Kurtosys recently spoke with BNY Mellon Investment Management’s (BNY Mellon IM) Anne-Marie McConnon, Chief Marketing Officer, about her recent efforts to hone the group’s multi-faceted brand, the industry’s collective need to be more consumer-focused and the rising importance of data and the digital journey.
How important is brand for an asset manager? We’re particularly interested in this from your perspective as a multi-boutique – and therefore multi-brand – business?
I believe it’s important for any brand to be able to tell their story but it’s particularly important when you have multiple brands, like we do.
I think people often confuse brand with a campaign, or the ‘look and feel’ when actually, it is about understanding what your business is, what it stands for and what makes you special.
Brand is becoming increasingly important in asset management. Strong brands within our industry automatically self-filter onto shortlists, consistently wins pitches in equal head-to-heads against lesser brands. They can maintain premium pricing, are trusted to innovate as well as recover through challenging times.
I think there are very few truly distinctive brands in asset management. The brand purists of old who focused on the size of a logo or the advertisement campaign running in the trade press now seems outdated in the digital age. Today, the conversation around brands is much more participatory. Brands need to create real value in order to be meaningful and distinct. That means we have to think less about what our brand says and more about how a brand can be useful and helpful.
And how are the various brand messages consolidated internally, given the overarching group and the underlying boutiques?
One message that is becoming clearer with the brand strategy work we have undertaken recently is that we aim to be an endorser brand for our investment boutiques. What you get with the multi-boutique model is a model that is truly built around the investor. The model offers best of both worlds; world-class specialist investment capabilities from the boutiques combined with a world-class operational infrastructure, scale and quality of distribution from the BNY Mellon centre.

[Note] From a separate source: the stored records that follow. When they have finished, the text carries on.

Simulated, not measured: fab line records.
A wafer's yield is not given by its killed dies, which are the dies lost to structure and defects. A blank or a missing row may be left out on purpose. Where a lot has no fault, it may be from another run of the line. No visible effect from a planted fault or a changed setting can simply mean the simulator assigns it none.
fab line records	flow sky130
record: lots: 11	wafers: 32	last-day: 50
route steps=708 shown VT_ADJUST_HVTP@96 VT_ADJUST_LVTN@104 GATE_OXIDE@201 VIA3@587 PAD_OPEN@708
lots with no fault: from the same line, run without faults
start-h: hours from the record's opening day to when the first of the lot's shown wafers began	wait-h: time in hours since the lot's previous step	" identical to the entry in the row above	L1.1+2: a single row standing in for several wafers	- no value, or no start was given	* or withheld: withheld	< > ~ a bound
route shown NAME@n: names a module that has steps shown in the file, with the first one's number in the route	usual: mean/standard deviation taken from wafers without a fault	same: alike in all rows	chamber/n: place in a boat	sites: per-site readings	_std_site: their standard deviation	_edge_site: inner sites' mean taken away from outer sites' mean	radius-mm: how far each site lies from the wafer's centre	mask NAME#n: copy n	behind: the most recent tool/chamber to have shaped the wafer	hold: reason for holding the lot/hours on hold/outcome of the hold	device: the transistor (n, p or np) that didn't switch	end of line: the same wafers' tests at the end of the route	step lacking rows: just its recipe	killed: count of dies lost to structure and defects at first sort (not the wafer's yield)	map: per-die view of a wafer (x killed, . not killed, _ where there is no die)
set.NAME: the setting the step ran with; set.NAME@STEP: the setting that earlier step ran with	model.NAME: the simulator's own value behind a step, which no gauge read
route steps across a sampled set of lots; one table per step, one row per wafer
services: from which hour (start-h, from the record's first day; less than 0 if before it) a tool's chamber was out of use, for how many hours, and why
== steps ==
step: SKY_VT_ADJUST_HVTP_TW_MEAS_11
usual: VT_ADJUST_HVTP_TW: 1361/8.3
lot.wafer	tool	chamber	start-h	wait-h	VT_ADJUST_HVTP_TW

Each of our brands, whether it is Newton Investment Management, Insight to Alcentra or Walter Scott has its own unique identity. We need to make sure the relationship between the boutiques and BNY Mellon IM is described in a consistent way. Traditionally, this has not been executed well in the past, but you’re going to see a change in the way we present ourselves to our staff, clients, prospects and suppliers.
I’d compare us to a Unilever model for asset management; we are committed to an endorser brand strategy. We allow each of our boutiques to be who they are because they all look at the world differently.
That’s not to say there isn’t a very clear story for BNY Mellon IM and our investment boutiques as a collective investment group. Our role is to enable the specialist firms to be the best they can be – while striving to provide world-class distribution and a strong commitment to financial stewardship.
What are some of the pros and cons of your model, specifically having a bank parent?
Being attached to the bank gives us a proven history, as BNY Mellon is one of the most trusted banks in the world, so having that financial stewardship, as an investment brand, is really helpful. If you look at today’s world where things already feel quite volatile – not just from an industry or regulatory perspective but also politically, because people need that reassurance, and lastly financially – I think it’s a real positive.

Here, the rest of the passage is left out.